Harvard University has suspended Roland G. Fryer, Jr. and shuttered his Education Innovation Laboratory, a year after allegations of sexual harassment by one of the leading education economists in the nation.
The university’s Office for Dispute Resolution made the decision following multiple investigations into the lab’s finances and Title IX complaints by previous employees. It found Fryer “engaged in unwelcome sexual conduct toward several individuals, resulting in the creation of a hostile work environment over the course of several years,” and also violated the university’s code of professional conduct.
“In short, Professor Fryer exhibited a pattern of behavior that failed to meet expectations of conduct within our community and was harmful to the well-being of its members,” wrote Arts and Sciences Dean Claudine Gay in an announcement to the economics department on Wednesday. “The totality of these behaviors is a clear violation of institutional norms and a betrayal of the trust of the [faculty of arts and sciences] community.” (Read the full Notification of Changes in the Economics Department.)
George Leontire, an attorney representing Fryer did not respond to request for comment by press time, but in a previous statement to Education Week at the start of Harvard’s investigation, Fryer said, “Let me state unequivocally that I have not—and would not—engage in any discrimination or harassment of any form. Any claim to the contrary is patently false.”

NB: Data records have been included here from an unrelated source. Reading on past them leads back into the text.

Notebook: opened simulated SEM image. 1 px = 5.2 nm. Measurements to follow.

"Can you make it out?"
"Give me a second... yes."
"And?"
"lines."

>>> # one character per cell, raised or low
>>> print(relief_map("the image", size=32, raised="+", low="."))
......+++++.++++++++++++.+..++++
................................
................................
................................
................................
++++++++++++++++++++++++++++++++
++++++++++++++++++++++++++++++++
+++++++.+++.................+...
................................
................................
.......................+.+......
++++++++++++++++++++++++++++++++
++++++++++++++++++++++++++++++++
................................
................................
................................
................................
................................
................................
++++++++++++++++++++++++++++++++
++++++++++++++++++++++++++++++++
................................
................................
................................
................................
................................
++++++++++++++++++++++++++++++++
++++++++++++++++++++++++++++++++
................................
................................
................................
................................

Fryer, who has been barred from EdLabs since the allegations surfaced and had already stepped down from the leadership board of the American Economic Association, faces a two-year unpaid leave. It bars him from teaching or conducting research through the university. He cannot supervise or advise students, both during the suspension and for at least two years after he returns. For those two years after the suspension, he would be allowed to teach graduate-level classes but not workshops, and could teach undergraduate classes only without a teaching fellow and under a Title IX-trained monitor.
It’s a sharp derailment for Fryer, who at 30 was the youngest African-American to earn tenure at Harvard. His groundbreaking research on the causes and proposed solutions to academic achievement gaps helped earn him a prestigious “genius” fellowship from the John D. and Catherine T. MacArthur Foundation in 2011, along with more than $44 million to launch EdLab in 2008.
“I was particularly upset to learn of the ways in which EdLabs members have been impacted, both personally and professionally,” Gay wrote. She later lamented the loss of the lab, which has continued to study the effects of principal incentives on improving students’ reading and math performance, intensive tutoring, and other interventions intended to close racial achievement gaps.
The sanctions go into effect immediately, and it’s uncertain what the university will do with at least six staff members listed on the EdLabs web site.